Fine Gael is winning the race to opposition but fears the many obstacles that must be overcome before it can vacate Government Buildings.
Having gone into the General Election aiming for a historic third term, the Blueshirts are very much in retreat. A number of senior party sources say the biggest question being discussed since the devastating results came is 'how do we get out of government?'
Ministers are now trapped in office until a new coalition is formed. They will continue to hold Cabinet meetings, represent Ireland at EU meetings and welcome foreign dignitaries.
Yet they no longer have a mandate to spend new money or initiate legislative change. They are paralysed in power.
Fine Gael candidates (successful and defeated) have been phoning each other for the obligatory post-mortem over the past 24 hours.
They are both looking back on a campaign that totally misfired and as their slogan said they must also 'look forward', even if it's not to the bright future they envisaged.
"The mood is more upset than anger," said one TD who is returning.
"People are not able to put their finger on what happened yet."
One of the realities that is slowly sinking in is that there are now no bad outcomes for Sinn Féin - and that hurts.
Either it ends up in government, forces the grand coalition or demands a second election where it can run more candidates.
"We have to hold our nerve," said one outgoing Fine Gael minister.
The party is badly wounded but clinging to positives like the performance of its best vote-getter Michael Ring in Mayo (14,796 first preferences) and the gain made by Neale Richmond in Dublin Rathdown.
Leo Varadkar is not under any immediate pressure to 'reflect' on his position - but there is little doubt among the membership that the opposition benches should be their new home.
The only way of relocating across the aisle is for somebody else to take up the role of Taoiseach: Micheál Martin or Mary Lou McDonald.
Martin has said he won't work with McDonald but many within Fine Gael insist he no longer has a choice.
Even if the Fianna Fáil leader does suppress his own moral objection to working with Sinn Féin, there is absolutely no guarantee the party will come on that journey with him.
"Fianna Fáil will have civil war about it and we'll sit back laughing our arses off," was one Fine Gael source's enthusiastic take.
The best-case scenario for Varadkar is that somehow Fianna Fáil and Sinn Féin (probably with the Greens and others) form a coalition.

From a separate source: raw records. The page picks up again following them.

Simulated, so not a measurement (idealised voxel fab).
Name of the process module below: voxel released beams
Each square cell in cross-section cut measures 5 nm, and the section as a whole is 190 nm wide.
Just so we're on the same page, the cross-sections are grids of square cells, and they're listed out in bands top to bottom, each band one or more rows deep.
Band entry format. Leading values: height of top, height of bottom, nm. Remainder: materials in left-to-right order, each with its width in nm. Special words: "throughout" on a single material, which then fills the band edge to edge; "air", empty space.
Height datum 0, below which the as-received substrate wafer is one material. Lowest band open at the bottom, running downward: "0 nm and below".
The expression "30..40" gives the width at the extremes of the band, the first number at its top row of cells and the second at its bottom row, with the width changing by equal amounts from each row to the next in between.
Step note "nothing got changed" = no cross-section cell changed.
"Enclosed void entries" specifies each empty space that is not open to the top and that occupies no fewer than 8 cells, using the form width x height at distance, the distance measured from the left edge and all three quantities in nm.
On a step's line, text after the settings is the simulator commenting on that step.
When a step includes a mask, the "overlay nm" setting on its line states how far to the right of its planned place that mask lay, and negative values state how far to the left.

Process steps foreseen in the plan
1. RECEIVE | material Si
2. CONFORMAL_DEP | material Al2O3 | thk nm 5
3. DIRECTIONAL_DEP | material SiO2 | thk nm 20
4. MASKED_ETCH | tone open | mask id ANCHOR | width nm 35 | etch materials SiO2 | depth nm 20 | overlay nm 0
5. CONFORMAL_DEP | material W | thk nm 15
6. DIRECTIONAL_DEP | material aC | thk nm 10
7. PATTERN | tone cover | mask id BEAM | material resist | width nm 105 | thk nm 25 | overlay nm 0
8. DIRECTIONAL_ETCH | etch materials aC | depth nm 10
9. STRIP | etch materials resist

If such a set-up came to pass, Fine Gael believes it would end in tears which it could mop up at the next election.
But there is a limited expectation that McDonald will get a FF-SF deal across the line.
"Eventually we'll have to look at the grand coalition. Micheál and Leo will go play snakes and ladders for a while and we'll see what happens," predicted one party figure.
A minister put the odds on Fine Gael remaining in government at 30pc.
"It's in our interests to go into opposition but it will also be hard to walk away," they noted, adding that voters won't put up with TDs being paid for weeks on end if the Dáil isn't actually doing anything.
Already there is some unofficial back channelling between senior figures in Fine Gael and Fianna Fáil - although it's unclear whether Varadkar and Martin have much knowledge of the conversations.
Between them they have 73 TDs, seven shy of the 80 needed for a majority. If the Greens came on board they would be up to 85 - and there would be 30-plus ministries to divide up.
Given some of the big-name casualties in both parties, there may be TDs (particularly female ones) who now have their eyes on an unexpected prize.
We are a long way from Taoiseach Micheál Martin and Tánaiste Leo Varadkar but it's a real possibility even if nobody wants it.
Varadkar's best way forward is to come out of government and rebuild. Fianna Fáil doesn't want to put Sinn Féin into power. And despite everything, Mary Lou McDonald's real aim in this election was to lead the opposition. The race is on.